Met Commissioner Sir Mark Rowley said in December that the force was facing a £450m funding shortfall, reports Noah Vickers, Local Democracy Reporter
Potential cuts to the number of officers in the Metropolitan Police could be significantly less severe than feared, according to an analysis by the London Assembly.
Met Commissioner Sir Mark Rowley said in December that the force was facing a £450m funding shortfall, which could possibly require cutting 2,300 officers in the coming financial year.
But an analysis by the assembly’s budget and performance committee suggests that any such cuts could be drastically mitigated.
In a letter to Sir Sadiq Khan, the committee’s Conservative chair, Neil Garratt, pointed out that the latest version of the mayor’s budget includes an extra £78m for “police officer pay”.
Neither the mayor’s office, nor the Met, is saying at this stage how exactly that additional funding will be used, or what it could mean for total officer numbers.
In his letter, Garratt said that the extra cash nonetheless “suggests that the planned reduction in officer numbers may be somewhat mitigated”.
He added: “For example, we were told that the budget assumption of the average cost of a police officer [in a single year] was £77,000. The additional £78m proposed funding for police officer pay could therefore fund around a thousand police officers, and reduce the previous planned reduction of 2,300 to 1,300, depending on the timescales involved.
“However, these are our own estimates which are not reliable given the limited information available. MOPAC [the Mayor’s Office for Policing and Crime] has not provided an official account of its planned officer reductions. We urge it to do so as quickly as possible.”
Dan Worsley, the Met’s chief finance officer, told the committee earlier this month that Scotland Yard was still “working through what the [government’s] additional police grant monies means for us, and what the conditions are attached, in terms of what that means for our net recruitment plans, and so I don’t have an end-point [of officer numbers] for the 2025/26 financial year, until we’ve worked through how that money will be applied”.

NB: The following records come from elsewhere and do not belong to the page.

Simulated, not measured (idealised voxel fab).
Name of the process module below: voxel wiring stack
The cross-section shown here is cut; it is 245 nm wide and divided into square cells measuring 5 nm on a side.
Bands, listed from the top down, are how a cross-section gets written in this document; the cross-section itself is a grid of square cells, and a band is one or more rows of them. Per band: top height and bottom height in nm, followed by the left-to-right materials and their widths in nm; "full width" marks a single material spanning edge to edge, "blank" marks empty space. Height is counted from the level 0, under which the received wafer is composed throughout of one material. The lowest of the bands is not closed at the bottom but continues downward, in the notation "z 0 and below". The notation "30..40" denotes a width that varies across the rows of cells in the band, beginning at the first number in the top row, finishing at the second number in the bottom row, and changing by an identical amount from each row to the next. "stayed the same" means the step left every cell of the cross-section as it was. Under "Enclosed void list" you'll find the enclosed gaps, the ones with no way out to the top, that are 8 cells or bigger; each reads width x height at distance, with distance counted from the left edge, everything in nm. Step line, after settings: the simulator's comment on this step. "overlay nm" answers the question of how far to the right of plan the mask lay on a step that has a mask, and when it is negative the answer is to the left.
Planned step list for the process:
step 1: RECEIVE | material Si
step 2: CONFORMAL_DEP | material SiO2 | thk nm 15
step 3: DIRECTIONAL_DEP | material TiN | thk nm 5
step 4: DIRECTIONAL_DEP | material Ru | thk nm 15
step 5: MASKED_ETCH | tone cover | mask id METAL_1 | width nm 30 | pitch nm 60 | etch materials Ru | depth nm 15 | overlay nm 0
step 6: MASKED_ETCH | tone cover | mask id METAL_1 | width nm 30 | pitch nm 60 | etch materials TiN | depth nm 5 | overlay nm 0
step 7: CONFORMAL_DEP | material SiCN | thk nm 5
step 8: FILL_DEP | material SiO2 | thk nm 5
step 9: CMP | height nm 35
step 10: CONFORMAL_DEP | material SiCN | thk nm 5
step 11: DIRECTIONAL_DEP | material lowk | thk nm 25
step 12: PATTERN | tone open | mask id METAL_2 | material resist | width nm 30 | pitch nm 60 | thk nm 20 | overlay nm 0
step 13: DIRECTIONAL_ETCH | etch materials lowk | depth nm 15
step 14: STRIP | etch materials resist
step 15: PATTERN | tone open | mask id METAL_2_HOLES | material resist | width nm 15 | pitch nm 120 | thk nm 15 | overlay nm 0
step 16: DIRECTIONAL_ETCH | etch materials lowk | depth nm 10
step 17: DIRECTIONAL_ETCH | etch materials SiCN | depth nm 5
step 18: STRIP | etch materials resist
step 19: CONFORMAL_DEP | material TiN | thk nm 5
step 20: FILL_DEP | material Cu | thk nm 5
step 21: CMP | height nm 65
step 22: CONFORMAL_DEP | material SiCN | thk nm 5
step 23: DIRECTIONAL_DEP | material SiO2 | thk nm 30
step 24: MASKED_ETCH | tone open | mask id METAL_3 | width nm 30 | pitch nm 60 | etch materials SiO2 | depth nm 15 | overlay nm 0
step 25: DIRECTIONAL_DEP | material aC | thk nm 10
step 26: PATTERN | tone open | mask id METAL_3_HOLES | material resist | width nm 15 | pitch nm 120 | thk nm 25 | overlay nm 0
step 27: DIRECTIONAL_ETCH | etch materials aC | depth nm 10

A spokesman for Khan said in response to the committee’s analysis that “no final decisions to reduce any services or officer numbers at the Met have been made” and stressed that “the mayor is working closely with the new government and the commissioner, with ongoing constructive talks with ministers about the funding the Met needs to ensure we can continue building a safer London for everyone”.
He also said that, “in setting out the worst-case scenario, the Met is not proposing any savings in areas that have direct contact with the public, like emergency response or neighbourhood teams”.
He added: “Neighbourhood and frontline policing remain a key priority and the Met will continue to invest in reforming how they fight crime locally.”